This military base is where the IDF trains in urban warfare
Located inside the larger Tze’elim Training Base, the UWTC simulates a maze of a multi-story Arab urban environment.
Fans of Fauda may recognize something familiar about the Tze’elim Urban Warfare Training Center (UWTC) in the western Negev Desert near Kibbutz Tze’elim. The base – where IDF infantry and commanders train in the type of house-to-house and subterranean combat expected in the Gaza Strip but also in the West Bank, southern Lebanon and other Middle East theaters – was used as a set for the hit TV series. But while fauda means “chaos” in Arabic, the disarray here in this sprawling 24-hectare base has been finely calibrated to accustom troops to real-life conditions of Arab cities and villages.
Located inside the larger Tze’elim Training Base, the UWTC simulates a maze of a multi-story Arab urban environment. Established in 2005 as a response to the challenges of the Second Intifada of 2000-2005, it was built at a cost of $45 million.
How the IDF simulates urban warfare in Palestinian towns
The warren of 600 structures includes garbage-strewn streets, storefronts, schools, houses, shacks, an eight-story apartment block, and mosques. The muezzin’s call blares from the minarets, which are illuminated with green Islamic lights. Garages advertise cars for sale. Jeeps patrol the dusty streets. Holes blown in walls allow soldiers to avoid entering a building via the doorway – which may have been booby-trapped. It’s all an eerie Potemkin village.
Most striking are the murals and graffiti scattered across the site, some painted by Batsheva Schneider when she was doing her military service. The images include Islamic Jihad fighters firing RPGs; Hamas founder Sheikh Ahmad Yassin; Kassam rockets from Gaza; and guerrillas with their faces covered with a keffiyah scarf marked “shahid” (martyr). One Arabic sign threatens simply “death.”
Entering a mock-up of a claustrophobic Gaza terrorist tunnel, this writer felt the growing sense of panic among my fellow journalists behind me as they urged me forward, crouching along in the pitch-black darkness.
Other buildings are decorated to replicate a salon in a private home. The verisimilitude extends down to framed family photographs, flowers in a vase, recent newspapers from Gaza, and art with Koranic verses. Simulators showing mortar strikes and explosions suggest to soldiers what they might witness outside the living room window.
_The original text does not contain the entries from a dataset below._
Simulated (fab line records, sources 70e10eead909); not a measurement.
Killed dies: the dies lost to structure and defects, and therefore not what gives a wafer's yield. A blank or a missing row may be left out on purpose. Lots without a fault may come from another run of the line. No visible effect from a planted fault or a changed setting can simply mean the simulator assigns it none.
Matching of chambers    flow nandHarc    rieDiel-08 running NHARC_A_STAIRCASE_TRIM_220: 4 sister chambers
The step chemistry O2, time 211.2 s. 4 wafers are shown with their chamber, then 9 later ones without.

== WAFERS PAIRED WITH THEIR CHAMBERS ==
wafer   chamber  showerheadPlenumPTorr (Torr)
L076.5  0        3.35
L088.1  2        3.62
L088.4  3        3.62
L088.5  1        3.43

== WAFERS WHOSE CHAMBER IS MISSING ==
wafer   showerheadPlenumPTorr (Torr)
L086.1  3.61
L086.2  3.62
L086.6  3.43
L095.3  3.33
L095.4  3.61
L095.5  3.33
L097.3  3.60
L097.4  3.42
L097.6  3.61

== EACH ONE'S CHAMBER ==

In addition to the IDF, Israel’s “Mini Gaza” has been used for urban warfare training by US Army soldiers and UN peacekeepers. The project was developed to meet the need for better urban warfare training by the IDF and is regularly updated as new terror strategies evolve.
Training exercises here are meant to help soldiers and their officers distinguish between combatants and civilians, and prepare them for situations in which terrorists exploit civilians as human shields. ■
This writer was part of a delegation of international journalists on a tour organized by the Israel Government Press Office.